The City of Kissimmee will host an indoor/outdoor Juneteenth celebration this Saturday from 12-4 p.m. along Dakin Avenue and in the Kissimmee Civic Center.
“It’s somewhat set up like a block party,” Kissimmee City Commissioner Angela Eady said. “There will be food vendors, multiple vendors, a couple of [live] acts, the whole nine yards. It’s an event that everybody can come out and enjoy, sit back, and relax.”
Eady, the first black Commissioner in Kissimmee in almost 50 years, said the city has changed over the decades.
“We want to make sure everyone is represented here in our city, because we promote so much diversity,” she said. “We want everybody to feel that they have the appropriate voice for their communities. We are very diverse, but we don’t want to be divided. That’s the main focus. We accept and appreciate that diversity, but we don’t want to promote division.”
Juneteenth—sometimes called “America’s Second Independence Day”—honors the date that the last enslaved people in the Confederate States learned that they had been freed. Although President Abraham Lincoln's Emancipation Proclamation went into effect Jan. 1, 1863, it took over two years for news of the Proclamation to reach Texas.
On June 19, 1865, Union troops arrived in Galveston, Texas, and Major General Gordon Granger issued General Orders, No. 3: “The people of Texas are informed that in accordance with a Proclamation from the Executive of the United States, all slaves are free. This involves an absolute equality of rights and rights of property between former masters and slaves, and the connection therefore existing between them becomes that between employer and hired laborer.”
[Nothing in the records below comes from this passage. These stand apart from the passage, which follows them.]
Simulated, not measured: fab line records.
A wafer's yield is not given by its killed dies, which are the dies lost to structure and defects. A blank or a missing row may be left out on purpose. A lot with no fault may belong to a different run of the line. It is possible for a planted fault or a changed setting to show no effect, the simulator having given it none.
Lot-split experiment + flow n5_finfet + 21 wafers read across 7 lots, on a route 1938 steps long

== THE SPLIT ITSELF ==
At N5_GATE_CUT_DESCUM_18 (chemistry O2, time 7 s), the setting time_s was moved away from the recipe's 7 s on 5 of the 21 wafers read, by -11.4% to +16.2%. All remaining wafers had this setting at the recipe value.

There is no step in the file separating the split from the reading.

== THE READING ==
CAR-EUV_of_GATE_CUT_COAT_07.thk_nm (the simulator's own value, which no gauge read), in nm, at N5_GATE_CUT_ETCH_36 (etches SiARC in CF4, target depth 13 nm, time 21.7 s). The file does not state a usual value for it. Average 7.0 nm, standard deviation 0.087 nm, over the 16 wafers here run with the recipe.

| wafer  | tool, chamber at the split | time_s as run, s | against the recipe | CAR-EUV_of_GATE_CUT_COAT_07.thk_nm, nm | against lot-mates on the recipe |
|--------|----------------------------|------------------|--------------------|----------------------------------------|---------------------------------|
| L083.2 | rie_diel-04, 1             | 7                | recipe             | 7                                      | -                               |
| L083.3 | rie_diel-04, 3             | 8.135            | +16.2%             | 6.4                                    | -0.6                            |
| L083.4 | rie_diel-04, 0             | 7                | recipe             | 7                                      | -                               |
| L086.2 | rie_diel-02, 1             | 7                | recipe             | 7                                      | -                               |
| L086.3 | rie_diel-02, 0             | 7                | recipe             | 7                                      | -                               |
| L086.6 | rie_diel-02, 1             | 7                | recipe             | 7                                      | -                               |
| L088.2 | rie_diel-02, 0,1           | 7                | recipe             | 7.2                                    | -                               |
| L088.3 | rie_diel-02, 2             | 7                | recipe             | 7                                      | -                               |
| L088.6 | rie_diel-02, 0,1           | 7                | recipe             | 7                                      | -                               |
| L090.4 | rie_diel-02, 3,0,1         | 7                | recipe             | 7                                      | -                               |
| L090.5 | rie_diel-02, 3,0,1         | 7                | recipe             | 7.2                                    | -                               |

Celebration broke out among the newly freed men, women, and children … and that celebration continues to this day.
While Juneteenth has long been celebrated in the African American community, June 19 officially became a federal holiday in 2021. Last year’s city celebration had to be canceled shortly before it began at the Kissimmee lakefront when severe thunderstorms rolled in, prompting a move to an indoor event for much of this year’s celebration.